In a specific embodiment, when the deformation unit is an electro-deformation unit, as shown in FIG. 2, the display module includes a display panel 1 and a grating structure 3 disposed on a light-emitting side of the display panel 1. The display module further includes an electro-deformation unit 4 located between the display panel 1 and the grating structure 3. The electro-deformation unit 4 may maintain the distance between the display panel 1 and the grating structure 3. Under the control of the electric field, the size of the electro-deformation unit 4 changes, so that the distance between the display panel 1 and the grating structure 3 changes. In this way, the change of the electric field may be controlled according to the position of the viewer, so as to control the electro-deformation unit. 4 size, the distance between the display panel 1 and the grating structure 3 may be adjusted, and the optimal viewing position may be adjusted, thereby solving the image crosstalk appearing in reverse vision, and improving the viewing experience of the viewer.
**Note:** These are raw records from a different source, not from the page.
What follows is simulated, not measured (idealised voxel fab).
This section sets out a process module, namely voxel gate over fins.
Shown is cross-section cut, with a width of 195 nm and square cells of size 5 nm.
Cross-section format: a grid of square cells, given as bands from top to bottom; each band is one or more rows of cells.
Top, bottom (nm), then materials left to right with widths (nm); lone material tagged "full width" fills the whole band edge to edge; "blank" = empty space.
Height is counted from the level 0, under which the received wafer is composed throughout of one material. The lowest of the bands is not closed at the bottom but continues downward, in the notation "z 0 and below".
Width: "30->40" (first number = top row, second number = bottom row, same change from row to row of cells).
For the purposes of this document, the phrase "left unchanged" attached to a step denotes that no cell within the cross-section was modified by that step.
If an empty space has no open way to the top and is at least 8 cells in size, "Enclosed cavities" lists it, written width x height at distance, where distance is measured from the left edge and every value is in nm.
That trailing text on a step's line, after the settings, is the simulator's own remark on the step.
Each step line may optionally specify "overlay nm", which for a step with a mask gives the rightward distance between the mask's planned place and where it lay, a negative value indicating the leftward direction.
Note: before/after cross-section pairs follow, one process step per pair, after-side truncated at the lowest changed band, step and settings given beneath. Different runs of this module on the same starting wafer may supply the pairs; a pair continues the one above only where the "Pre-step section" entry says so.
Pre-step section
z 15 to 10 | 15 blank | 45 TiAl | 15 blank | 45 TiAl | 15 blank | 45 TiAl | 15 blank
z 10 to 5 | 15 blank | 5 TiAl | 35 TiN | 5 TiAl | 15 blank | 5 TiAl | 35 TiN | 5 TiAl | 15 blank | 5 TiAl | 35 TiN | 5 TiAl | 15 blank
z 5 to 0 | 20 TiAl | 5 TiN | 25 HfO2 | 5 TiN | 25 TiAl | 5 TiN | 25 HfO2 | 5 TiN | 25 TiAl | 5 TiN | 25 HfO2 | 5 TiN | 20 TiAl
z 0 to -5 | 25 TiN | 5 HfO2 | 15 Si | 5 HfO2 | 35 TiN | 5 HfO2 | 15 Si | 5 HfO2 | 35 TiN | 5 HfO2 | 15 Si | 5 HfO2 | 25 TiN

Further, as shown in FIG. 2, the electro-deformation unit 4 includes: a first electrode 41 and a second electrode 43, disposed opposite to each other;

an electroactive polymer material 42, located between the first electrode 41 and the second electrode 43;

an electrical signal is applied to the first electrode 41 and the second electrode 43, to controls a change of a thickness of the electroactive polymer material 42.

In order not to affect the display, the first electrode 41 and the second electrode 43 may be made of transparent conductive materials, such as ITO, IZO, and graphene. The electroactive polymer material may be an electronic electroactive polymer material and/or an ionic electroactive polymer material. When subjected to an electric field, the electronic electroactive polymer material and the ionic electroactive polymer material may rapidly deform.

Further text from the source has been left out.